When you're piling into the car for a Memorial Day road trip, make sure you start off by buckling your seat belt. This week, U.S. Secretary of Transportation Roy LaHood announced the latest iteration of the Click It or Ticket seat belt enforcement push, which will last until June 6.
Thirty states have what's called a primary seat belt law, which means police can pull you over solely for not wearing your seat belt; 19 other states have secondary laws that allow officers to write you a ticket for not wearing a seat belt. Some states fine nonbelted drivers up to $124 for a first offense.
The National Highway Traffic Safety Administration, or NHTSA, says the current usage rate is 84 percent nationwide, which strikes me as pretty high. I can't think of a safety device people have to consciously decide to use that has that high an adoption rate; bike helmets are only at 35 percent, according to a Gallup poll released in 2008.
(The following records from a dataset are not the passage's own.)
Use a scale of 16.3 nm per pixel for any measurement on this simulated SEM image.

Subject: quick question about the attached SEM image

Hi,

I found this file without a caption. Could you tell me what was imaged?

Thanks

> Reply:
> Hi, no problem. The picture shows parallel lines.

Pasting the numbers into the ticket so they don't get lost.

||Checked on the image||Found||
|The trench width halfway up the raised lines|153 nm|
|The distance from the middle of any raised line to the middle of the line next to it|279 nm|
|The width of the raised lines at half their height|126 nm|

But no matter how many tickets are written or how many hilarious local PSAs are aired, there are still some knuckleheads out there that don't buckle up. Looking at some of the NHTSA data, it seems like I'm squarely in the knucklehead demographic: Men ages 18 to 34 are less likely than the general population to use seat belts. Other nonclicking groups are pickup truck drivers, rural drivers and nighttime drivers, so if you're a young man driving a pickup truck through the country at night, don't be surprised if you're targeted for Click It or Ticket enforcement.
I'll admit that for really short trips, I sometimes don't bother. I'll be the first to admit it's idiotic, especially considering how effective the little buggers are. It seems almost absurd that for all the money we spend on high-tech air bags and crumple zones, that little strip of nylon is still the most effective car safety device around.
Do you always buckle up or do you sometimes get lazy?